CommonCrawl pipeline
How I turn a multi-petabyte public web archive into a per-domain map of installed WordPress plugins - without downloading the whole archive.
Narrowing a petabyte into a shopping list
- Historical CC corpus (all crawls)petabyte scale
- Single crawl, WARC~hundreds of TB
- Single crawl, WAT~tens of TB
- URLs per crawl~3+ billion
- Bytes we actually movetens of GB
- Wall-clock per crawlhours, not days
- Parallelism (WAT)N workers per VM
- Parallelism (WARC)500 concurrent fetches
CommonCrawl publishes a free monthly snapshot of the public web. A single recent crawl is roughly 3+ billion URLs packaged into two parallel archive formats: WARC (the full HTTP response - headers + body, running to hundreds of TB compressed) and WAT (a compact JSON index extracted from each WARC - headers, links, metadata, but no body, still in the tens of TB). The full historical corpus across every crawl since 2008 is petabyte-scale.
Downloading a full crawl's WARC archive from any generic cloud network is economically infeasible - the egress bill and the time-to-completion both grow linearly with bytes moved. So the question isn't "how do I download the archive?" The question is "how do I download as few bytes as possible while still answering the detection question?"

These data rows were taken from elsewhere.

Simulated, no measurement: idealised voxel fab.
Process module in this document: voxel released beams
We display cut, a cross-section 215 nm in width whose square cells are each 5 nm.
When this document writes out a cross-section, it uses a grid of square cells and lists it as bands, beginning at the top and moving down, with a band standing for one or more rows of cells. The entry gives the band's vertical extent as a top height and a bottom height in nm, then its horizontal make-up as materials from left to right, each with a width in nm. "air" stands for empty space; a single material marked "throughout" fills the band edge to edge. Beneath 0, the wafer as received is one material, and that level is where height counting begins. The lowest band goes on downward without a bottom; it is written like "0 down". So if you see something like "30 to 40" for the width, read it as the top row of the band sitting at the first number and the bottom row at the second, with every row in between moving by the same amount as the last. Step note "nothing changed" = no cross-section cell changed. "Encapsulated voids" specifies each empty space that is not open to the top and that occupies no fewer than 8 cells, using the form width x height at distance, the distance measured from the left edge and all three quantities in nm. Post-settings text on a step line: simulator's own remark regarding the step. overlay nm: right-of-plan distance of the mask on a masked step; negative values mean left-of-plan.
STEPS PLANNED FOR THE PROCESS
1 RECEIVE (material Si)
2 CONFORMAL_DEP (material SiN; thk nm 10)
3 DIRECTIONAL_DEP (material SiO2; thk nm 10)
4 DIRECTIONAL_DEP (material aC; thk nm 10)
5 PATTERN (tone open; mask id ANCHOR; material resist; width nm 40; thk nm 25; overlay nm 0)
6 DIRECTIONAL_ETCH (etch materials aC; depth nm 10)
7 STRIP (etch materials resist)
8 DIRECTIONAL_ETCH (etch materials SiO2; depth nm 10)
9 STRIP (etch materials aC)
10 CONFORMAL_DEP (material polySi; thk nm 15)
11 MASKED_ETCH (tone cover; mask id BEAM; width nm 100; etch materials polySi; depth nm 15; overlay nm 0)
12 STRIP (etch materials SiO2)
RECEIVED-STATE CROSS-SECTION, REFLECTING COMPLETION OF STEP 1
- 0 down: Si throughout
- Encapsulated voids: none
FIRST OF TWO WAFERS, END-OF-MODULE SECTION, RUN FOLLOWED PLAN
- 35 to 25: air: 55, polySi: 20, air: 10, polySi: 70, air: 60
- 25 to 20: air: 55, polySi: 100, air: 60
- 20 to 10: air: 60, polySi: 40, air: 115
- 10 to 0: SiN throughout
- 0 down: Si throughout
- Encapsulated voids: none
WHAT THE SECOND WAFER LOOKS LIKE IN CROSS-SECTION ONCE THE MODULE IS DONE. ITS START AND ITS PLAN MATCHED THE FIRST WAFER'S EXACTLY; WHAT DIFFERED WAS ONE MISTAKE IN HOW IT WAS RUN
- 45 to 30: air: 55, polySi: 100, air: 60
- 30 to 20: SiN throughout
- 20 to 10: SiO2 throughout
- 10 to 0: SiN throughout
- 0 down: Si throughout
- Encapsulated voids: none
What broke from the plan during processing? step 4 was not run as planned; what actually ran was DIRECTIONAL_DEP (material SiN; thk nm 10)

Our answer has three moves. First, scan the WAT archive end-to-end and identify only the domains that actually run WordPress - which is a small fraction of the crawl by URL count. Second, build a per-WARC-file record index: for each matched page, the exact WARC filename, byte offset, and length. Third, use HTTP Range requests through a co-located signing proxy to fetch only those byte ranges. The result is a pipeline that processes a full crawl in hours on a single VM instead of weeks across a fleet, and moves tens of GB of bytes instead of tens of TB.
Three phases, one VM
Why WAT-first saves terabytes
A WAT file is small. It holds the HTTP response headers and a JSON-encoded metadata summary for every page in the matching WARC segment, but not the response bodies. WordPress leaves distinctive fingerprints in the metadata - the X-Powered-By header, <meta name="generator"> tags, asset URLs under /wp-content/plugins/ - all of which appear in the WAT record without needing the body.
Scanning the full WAT archive end-to-end is therefore both cheap and tractable: streaming decompression, no full-body parsing, and most pages can be rejected in the first few hundred bytes. That single pass produces a list of domains that run WordPress along with the specific WARC records where their WordPress pages live - byte offset + length resolved directly out of the WAT metadata.
That list is the whole point. Instead of downloading gigabytes of WARCs to find the one page we care about, we now have a precise shopping list: "from WARC file X, we want bytes 84,019,234 through 84,058,001; from file Y, we want bytes 1,120,044,500 through 1,120,071,800; etc."
CommonCrawl's S3 bucket supports HTTP Range requests, so the WARC phase fetches each record by byte offset. We cluster the requests by WARC filename and sort by offset before firing, which turns scattered seeks into sequential reads at the origin - meaningfully faster than the random-access pattern you'd get from fetching in discovery order. A single crawl ends up moving tens of GB of actual bytes to reconstruct the full-body HTML of every WordPress page in the corpus, out of a WARC archive measured in petabytes.
A 49-line signing proxy
The CommonCrawl archive lives in S3. Pulling from S3 at the volume and concurrency this pipeline needs is a three-way tradeoff between where the scanner VM runs, what it costs to compute, and what it costs to move bytes. Two naïve options fail on different axes:
Option A - scanner runs in the same cloud as the bucket. Zero egress cost, fast intra-region network, credentials are trivial to get. But compute pricing for large multi-core CPU instances in that cloud is the most expensive of the major providers. A VM big enough to process a full crawl in hours costs meaningfully more per hour there than on alternative hosts.
Option B - scanner runs on a cheaper cloud and fetches from S3 directly. Compute is cheap. But cross-network S3 egress rate-limits, throttles, and bills per-GB. A 500-concurrent fetch pattern against the bucket from an outside cloud triggers throttling long before the scanner's NIC is saturated; wall-clock balloons from hours to days; the egress line-item alone overtakes the compute savings.
Option C - split the roles. A tiny purpose-built signing service (cc-s3-signer.js, 49 lines of Express) runs inside the bucket's cloud and provider. It holds the credentials, exposes a single POST /sign-batch endpoint, and returns a batch of presigned S3 URLs valid for one hour. That's the whole service.
The heavy scanner VM can then live on whichever cheaper cloud wins on compute price. It asks the signer for a batch of URLs, then fetches them directly from S3 over HTTPS - presigned URLs let the scanner pull without any credentials, SDK, or region-specific retry code.
The economic result: pennies of compute for a stateless signer running 24/7 in the expensive cloud, plus hours of cheap big compute where it's a fraction of the price, minus the egress trap that sinks Option B. The signer is tiny enough that even in the most expensive region, its bill is rounding error relative to the full-crawl compute cost on the scanner.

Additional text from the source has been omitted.